2009 has been a tremendous year for farmed animal protection efforts in the United States, as Paul Shapiro made clear in yesterday’s guest blog. It’s also been a comparably important year in Germany, so I invited my friend Mahi Klosterhalfen,Vice President of the Albert Schweitzer Foundation, to tell us about the recent victories in his country. Mahi began his activist work in 2007, with a focus on Germany’s egg industry, after he listened to a podcast I did with Josh Balk about opportunities to put an end to battery cage egg production. Mahi writes:
Over the past two years, we’ve put an end to the worst cruelties associated with Germany’s egg production. Battery cages will be outlawed here next month, and the activist efforts we’ve done over the past year has ensured this ban will have great meaning. Initially, most of the egg industry believed they could skirt the upcoming ban by switching over to “colony cages” —which offer only minimal welfare improvements over battery cages. We made sure that this didn’t happen by convincing the German supermarket chains to go cage-free and by targeting the food industry: The list of food manufacturers who have pledged to go cage-free is growing on a weekly basis. It already includes all German pasta producers and many of the largest cookie and cake producers.
The key to these victories is a campaign that builds on what we have learned from Henry Spira: we have built a coalition of eleven animal protection groups—including three of the four biggest organizations in Germany. In addition to assembling this coalition, we constantly stress to companies that our campaigns offer them the opportunity to be publicly praised for meaningful action. We only launch negative campaigns as a last resort, after all efforts at negotiations have failed. And each victory we win puts added pressure on the remaining companies to follow suit.

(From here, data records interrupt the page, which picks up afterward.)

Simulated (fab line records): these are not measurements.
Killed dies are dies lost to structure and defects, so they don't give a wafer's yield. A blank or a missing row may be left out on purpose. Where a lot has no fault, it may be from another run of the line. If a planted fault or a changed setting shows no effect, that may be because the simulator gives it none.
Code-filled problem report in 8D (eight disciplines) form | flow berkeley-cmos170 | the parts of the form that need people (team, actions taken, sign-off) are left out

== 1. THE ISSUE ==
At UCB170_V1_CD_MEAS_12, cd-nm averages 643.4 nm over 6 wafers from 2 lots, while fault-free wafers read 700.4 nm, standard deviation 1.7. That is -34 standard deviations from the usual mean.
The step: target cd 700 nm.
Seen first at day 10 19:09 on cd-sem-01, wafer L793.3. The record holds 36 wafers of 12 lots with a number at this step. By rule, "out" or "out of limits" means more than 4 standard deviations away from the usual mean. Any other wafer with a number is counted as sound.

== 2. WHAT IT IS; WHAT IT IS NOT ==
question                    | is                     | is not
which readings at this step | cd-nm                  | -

Progress for farmed animals in Germany is being won on other fronts as well. Other animal protection organizations over here are rapidly putting an end to piglet castration. While factory farms had tried to promote useless painkillers that kicked in after the castration, public pressure has reached the point where the pork industry has begun transitioning to castration-free systems. It now looks like the practice of piglet castration will be abolished here within the next two years.
We have never seen this kind of momentum in Germany before and we’ll work hard to accelerate our progress in 2010.
I can’t begin to express what an inspiration Mahi is to me. He makes achieving huge victories for animals look easy.